Before heading home this recent Memorial Day
weekend, Congress did a number on the basic rights that define that liberty:
Guantanamo remains open, Americans are still subject to indefinite detention,
our endless wars abroad still have an open-ended legal basis, the NSA will keep
spying on us, and the lawyer who said U.S. citizens are legitimate drone
targets was just confirmed to a lifetime federal judgeship.
The most significant congressional move: the annual
defense budget authorization bill that passed the House on Thursday. Or as
House Armed Services Chairman Howard P. "Buck" McKeon modestly called
it, the Howard P. "Buck" McKeon National Defense Authorization Act.

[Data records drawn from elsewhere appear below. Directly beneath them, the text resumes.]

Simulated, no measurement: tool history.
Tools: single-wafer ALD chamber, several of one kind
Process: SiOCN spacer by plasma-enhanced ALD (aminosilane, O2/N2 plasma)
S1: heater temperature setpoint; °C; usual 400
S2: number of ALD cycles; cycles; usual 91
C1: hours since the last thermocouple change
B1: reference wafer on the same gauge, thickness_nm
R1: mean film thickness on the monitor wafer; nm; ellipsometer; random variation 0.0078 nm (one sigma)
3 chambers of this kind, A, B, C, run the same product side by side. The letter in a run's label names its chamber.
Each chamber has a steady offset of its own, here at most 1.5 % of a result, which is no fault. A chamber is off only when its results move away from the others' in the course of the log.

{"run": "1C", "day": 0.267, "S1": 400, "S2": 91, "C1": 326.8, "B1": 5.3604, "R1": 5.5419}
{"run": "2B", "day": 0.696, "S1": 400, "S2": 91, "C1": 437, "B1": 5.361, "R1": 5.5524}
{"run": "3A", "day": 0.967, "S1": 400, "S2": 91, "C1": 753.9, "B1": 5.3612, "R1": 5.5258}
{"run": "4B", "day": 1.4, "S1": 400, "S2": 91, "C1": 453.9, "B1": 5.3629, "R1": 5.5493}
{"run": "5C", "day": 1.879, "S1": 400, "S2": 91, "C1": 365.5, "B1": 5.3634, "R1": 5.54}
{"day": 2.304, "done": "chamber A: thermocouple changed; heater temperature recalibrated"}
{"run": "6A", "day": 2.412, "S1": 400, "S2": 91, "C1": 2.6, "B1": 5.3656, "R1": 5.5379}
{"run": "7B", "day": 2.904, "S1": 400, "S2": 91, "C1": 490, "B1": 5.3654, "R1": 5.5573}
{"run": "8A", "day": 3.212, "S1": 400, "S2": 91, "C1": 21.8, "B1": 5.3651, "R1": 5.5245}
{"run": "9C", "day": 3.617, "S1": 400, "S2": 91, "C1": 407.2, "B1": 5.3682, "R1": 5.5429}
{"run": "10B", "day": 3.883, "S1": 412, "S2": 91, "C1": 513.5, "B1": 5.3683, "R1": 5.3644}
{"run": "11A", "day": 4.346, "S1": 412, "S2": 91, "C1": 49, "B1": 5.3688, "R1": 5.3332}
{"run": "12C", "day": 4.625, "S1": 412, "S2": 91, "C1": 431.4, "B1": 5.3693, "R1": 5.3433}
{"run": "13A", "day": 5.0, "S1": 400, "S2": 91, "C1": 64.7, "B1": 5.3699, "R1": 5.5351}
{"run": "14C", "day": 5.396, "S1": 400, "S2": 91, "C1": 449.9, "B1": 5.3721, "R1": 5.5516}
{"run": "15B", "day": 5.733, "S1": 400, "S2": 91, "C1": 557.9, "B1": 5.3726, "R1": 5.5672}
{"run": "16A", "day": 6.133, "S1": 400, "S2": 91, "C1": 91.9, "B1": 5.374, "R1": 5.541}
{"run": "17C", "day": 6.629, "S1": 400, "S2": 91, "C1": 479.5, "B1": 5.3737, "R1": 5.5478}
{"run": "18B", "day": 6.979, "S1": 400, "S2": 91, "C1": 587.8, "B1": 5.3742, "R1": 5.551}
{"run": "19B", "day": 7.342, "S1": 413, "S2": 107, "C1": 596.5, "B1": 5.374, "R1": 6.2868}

The defense bill sets the parameters for the
military's spending in the next fiscal year, and also lays out policies on how
that money will be spent. President Barack Obama has been pleading with
Congress for years for more maneuvering room to close the detention camp at
Guantanamo Bay. The House again shot him down.
More broadly, the war on terror still has no end in
sight, thanks to the House's vote against an amendment that would have repealed
the post-9/11 law authorizing the use of military force against al Qaeda. Since
its initial passage, the law has been stretched so far beyond its original
scope that the administration is nervous about continuing to rely on it. The
Authorization for Use of Military Force is so old that it's currently being
used to justify drone strikes against militants who weren't even in their teens
when 9/11 happened. The law is now likely to remain on the books for another
year.
The House also killed a push to repeal part of a previous defense
bill that permits the military to detain indefinitely those individuals it
suspects of terrorism. Legal challenges on the constitutionality of that part
of the law failed in the Supreme Court last month. Congress'
continued insistence on indefinite detention leaves considerable power in the
hands of the military.
The House also passed something called the USA
Freedom Act on Thursday, which is intended to rein in the NSA. In October Sen.
Ron Wyden (D-Ore.), one of the most vociferous opponents of mass surveillance, warned that the "business-as-usual brigade"
would try to ensure "that any surveillance reforms are only skin
deep."
Any meaningful civil liberties protections in the
House's bill were so watered down in the end that Wyden has come out in opposition to it. Privacy
advocates are now placing their hopes in a Senate version of the bill that
hasn't been subject to pressure from the White House and spy agencies.